China’s erratic behaviour

  • According to the US Geological Survey, supplies from China had started to become erratic as early as 1990, as Beijing kept changing the amounts that it would allow to be produced and exported.
  • Also, according to the USGS, the Chinese government began to limit the number of companies, both Chinese and Sino-foreign joint ventures, that could export REEs from China.


India’s Concern

  • China has about 37 percent of known global REE reserves but produces about 60 per cent of global REE. India has about 6 percent of global REE reserves and produces a miniscule 1 percent of global supply.
  • If India is not able to explore and produce these minerals, it will have to depend on a handful of countries, including China, to power its energy transition plans to electric vehicles. That will be similar to our dependence on a few countries for oil.
  • Industry watchers say that the reason India would not have found a place in the MSP grouping is because the country does not bring any expertise to the table. In the group, countries like Australia and Canada have reserves and also the technology to extract them, and countries like Japan have the technology to process REEs.


India’s potential

  • Large tracts of the Indian Ocean coastline from East Africa to Myanmar, Thailand, Indonesia, and Australia are host to rich REE containing mineral sands. India has an extremely high possibility of discovery of new deposits along its coastline and hard rock carbonatites that exist all over the peninsula.
  • Availability of such reliable raw material sources would naturally inspire setting up of downstream industries of refining, value addition, manufacture of Rare Earth Permanent Magnets, and other high value and high technology products.
  • Reliable domestic supply of these products would be a major attraction to further high value industries such as electronics, defense, electric vehicles, and many others.
  • India is, therefore, in a unique position of giving comfort of producing “non-Chinese” REE ore that could command a “reliable supplier” premium in the western high-tech electronics and defense industry.
  • This would provide a boost to Make in India and Atmanirbhar Bharat initiatives.

Going Forward

Fertile Ecosystem for Junior Explorers

  • Experts opine that the policy of revenue maximization through auctions is a major cause of this sustained imbalance. Globally mineral discoveries are done by small companies called junior explorers. Indian policy initiatives have been less than successful in creating a fertile ecosystem for this sector. So, this needs to be the focus.
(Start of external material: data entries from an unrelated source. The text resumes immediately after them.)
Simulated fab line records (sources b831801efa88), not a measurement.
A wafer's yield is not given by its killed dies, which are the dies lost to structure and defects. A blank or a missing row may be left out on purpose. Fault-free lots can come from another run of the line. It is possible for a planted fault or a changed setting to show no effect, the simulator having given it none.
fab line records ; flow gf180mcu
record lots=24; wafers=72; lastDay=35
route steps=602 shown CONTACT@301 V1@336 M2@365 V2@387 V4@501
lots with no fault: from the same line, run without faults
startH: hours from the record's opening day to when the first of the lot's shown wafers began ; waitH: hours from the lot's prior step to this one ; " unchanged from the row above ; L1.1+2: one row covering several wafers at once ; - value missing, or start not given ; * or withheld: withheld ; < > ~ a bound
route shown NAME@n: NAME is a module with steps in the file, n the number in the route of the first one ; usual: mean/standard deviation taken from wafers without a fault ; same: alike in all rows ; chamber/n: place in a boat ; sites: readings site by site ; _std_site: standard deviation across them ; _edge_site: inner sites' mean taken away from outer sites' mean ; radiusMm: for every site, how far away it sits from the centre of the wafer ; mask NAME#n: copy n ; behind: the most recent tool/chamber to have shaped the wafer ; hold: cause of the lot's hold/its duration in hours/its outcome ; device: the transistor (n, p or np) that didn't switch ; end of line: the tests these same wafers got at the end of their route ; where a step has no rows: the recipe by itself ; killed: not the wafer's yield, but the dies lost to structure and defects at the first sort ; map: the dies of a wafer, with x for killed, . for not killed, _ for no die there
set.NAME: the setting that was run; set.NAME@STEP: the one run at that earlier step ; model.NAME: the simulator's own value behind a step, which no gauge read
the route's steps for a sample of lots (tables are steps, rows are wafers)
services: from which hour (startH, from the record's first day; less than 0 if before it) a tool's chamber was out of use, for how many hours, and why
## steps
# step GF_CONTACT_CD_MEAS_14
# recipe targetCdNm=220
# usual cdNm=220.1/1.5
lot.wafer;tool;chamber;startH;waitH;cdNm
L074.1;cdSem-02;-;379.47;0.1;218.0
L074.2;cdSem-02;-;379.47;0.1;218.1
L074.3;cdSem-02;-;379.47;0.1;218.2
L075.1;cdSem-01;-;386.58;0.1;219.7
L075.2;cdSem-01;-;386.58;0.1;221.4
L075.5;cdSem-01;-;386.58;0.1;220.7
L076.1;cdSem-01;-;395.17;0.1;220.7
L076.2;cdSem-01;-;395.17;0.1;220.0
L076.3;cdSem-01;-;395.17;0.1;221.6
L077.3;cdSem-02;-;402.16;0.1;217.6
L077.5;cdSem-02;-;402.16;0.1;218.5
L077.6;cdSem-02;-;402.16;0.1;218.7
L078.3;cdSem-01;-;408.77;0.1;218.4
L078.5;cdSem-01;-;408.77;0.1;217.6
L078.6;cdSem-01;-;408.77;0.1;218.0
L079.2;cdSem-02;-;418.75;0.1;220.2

Progressive Mineral Exploration Policy Reform

  • Globally, several major economies have successfully premised major components of their growth on miner exploration. Such examples of proven track record of success can be a template for a progressive mineral exploration policy reform in India.
  • Rapid progressive movement in mineral exploration policy might incentivize enhanced exploration investment in the private sector and pave the way for rapid mineral discoveries.


Encouraged to form such junior exploration businesses in the Indian Ocean Region

  • India, with its large land mass, well developed geological data and highly trained geologists, and excellent infrastructure has all the ingredients available to be naturally successful.
  • Indian companies can be encouraged to form such junior exploration businesses in the Indian Ocean Region to prospect for REEs and feed value added products into Indian market. Most governments in this region have mining and exploration friendly policies and welcome investment.


Leverage India’s unique strategic network

  • India has strong historical, cultural, business and Diaspora links in this region that has developed over centuries of trade and migration. No other country enjoys such a unique strategic network anywhere in the world. This is a unique strength that can be leveraged to meet the critical metal requirements of the country. Indian companies are already leveraging these links and goodwill for current trade and business promotion and the same can be used for securing REE concessions in the region by Indian companies.


Leverage India’s Soft Power

  • The Indian Diaspora have prominent businesses and an excellent network in the host countries’ government, administration, businesses and often own and control large part of domestic businesses and inland supply chains. This is how India’s soft power and capabilities diverge from China. It is possible to effectively leverage this form of small scale, diversified pre-existing, private sector, trade and cultural networks as soft power against Chinese centralized and command system where most Chinese businesses are suspected to covertly report to the Chinese Communist Party and thus project a less than benign aura of money and hard power.
  • The use of Chinese hard power and capturing assets as well as financial bullying has created a backlash. Hambantota, Djibouti, Maldives and Gwadar are very much a reminder of what might happen with the Chinese financed model. Public and governments of the Indian Ocean Region are now aware of these risks and welcome private sector led Indian investment.


Leveraging the large private sector networks

  • In the Indian Ocean Region, the mineral industry largely exists in the private sector while the governments prefer to stay in a regulatory role. REEs therefore, would largely be explored, mined, processed, and developed in the private sector. Unlike in India, most other jurisdictions treat REEs like any other mineral. Mineral exploration rights, and even the detailed mineral inventory information is largely in the private sector and government databases are often archival and outdated. Government to Government initiatives would therefore meet only with partial success.
  • Leveraging the large private sector networks of Diaspora and cultural soft power ties with support and encouragement by the government has a potential to create a huge and diversified supply chain network not just in the REE space but over the entire spectrum of strategic metals security for India.


Supporting Indian owned companies

  • Indian missions in the Indian Ocean Region enjoy a huge goodwill in the Diaspora and have a potential to lead, coordinate and encourage such networks. Engaging with the few Indian owned companies that are already operating in this space and supporting them would be a major step in strategic metals security for India.